By Joe(l) Phelps
I’m not a gambling man, but I’d almost be willing to bet my father didn’t foresee people discussing how to address his unborn son back in 1985.
Fast-forward 36 years and it has come to my attention that not only are many unsure of my preferred monicker, but some are also discussing the matter over dinner! It’s pretty flattering to know I’m dinnertime fodder, but let me set the record straight.
This is a little known fact that I share with very few people (mainly for fear they’ll absorb the information and tease me with it): My dear old dad wanted to name me Joel Joseph Phelps and call me Jo Jo for short. Mind you, this is the same man who thought The Beatles’ “White Album” was so grand that, 14 years prior, he had named my sister Prudence (one can only imagine the interesting conversations that must have taken place between our parents regarding labeling someone with that name).

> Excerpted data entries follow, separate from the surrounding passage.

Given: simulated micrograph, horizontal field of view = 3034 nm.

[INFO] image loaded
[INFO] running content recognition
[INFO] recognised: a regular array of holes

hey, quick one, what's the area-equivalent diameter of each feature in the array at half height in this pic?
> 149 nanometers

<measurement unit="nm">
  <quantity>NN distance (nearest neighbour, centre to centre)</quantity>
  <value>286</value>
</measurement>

My mother, who somehow agreed to Prudence, battled my father over his ridiculous idea for my name, and Joel Adam Phelps ultimately stuck. My father won partly, still, as I’ve always been called “Joe” except during formal ceremonies. I can list maybe 10 people in my lifetime who have actually called me by my legal first name, Joel (some of them are reading this, I assure you, and they were teachers of mine in elementary and high school).
Speaking of school, I was a bit of a cutup throughout my childhood while in the company of like-minded young boys (hence my claim to fame as the Sparkman High School Class Clown of 2004), and I distinctly recall my fourth grade teacher at Kingsland Elementary School (there’s another curveball for ya) scolding me so often by yelling, “JOE PHELPS! STOP DOING THAT!” The very memory of the harshness of two one-syllable words still raises the hairs on my neck. It was then that I decided people would call me by my first name, Joe, or they would use the legal name when attached to the surname, Joel Phelps.
Here’s another fun fact for you: When I first began my career in community journalism at the Siftings Herald, one of my many duties was covering the meetings of the Arkadelphia City Board of Directors. And who was among those elected volunteers but my distant cousin, Joe Phelps! Confusion spread throughout our circulation, as those who read the stories likely thought Joe Phelps was writing articles in which he was a subject!
The Joe Phelps who wrote to you then and now hails from Sparkman; the Joe Phelps many of you have known for so long is an Arkadelphia native who once provided the town with Internet services. That latter, elder Joe Phelps — and I certainly hope he doesn’t mind me sharing this — is Joseph Earl Phelps. For years, people would call my news desk thinking they were talking to Joseph Earl Phelps and would begin the conversation with something like, “You probably don’t remember me, but several years ago …” I would eventually realize their intended audience, politely interrupt, and affirm they were speaking with a different Joe Phelps. Are you still with me?
So why, pray tell, did Yours Truly opt against the name by which he had been going for more than three decades? And what do you expect us to call you?! The answer is simple.
I took a much-needed break from news writing before GateHouse killed not only the newspapers it owned but also, potentially, the good names and reputations of the people like me whose name was attached to it. I spent four years working, quite literally, inside a three-sided wooden box applying values to the never-ending lumber that passed before my now-weakened eyes. But now I’m back, doing what I do best: informing my readers of local concerns, and doing so now as the head-honcho of the publication.
What do I want you to call me? I’ll answer to Joe or Joel — any form of this name except Joey, but that’s a whole ‘nother story!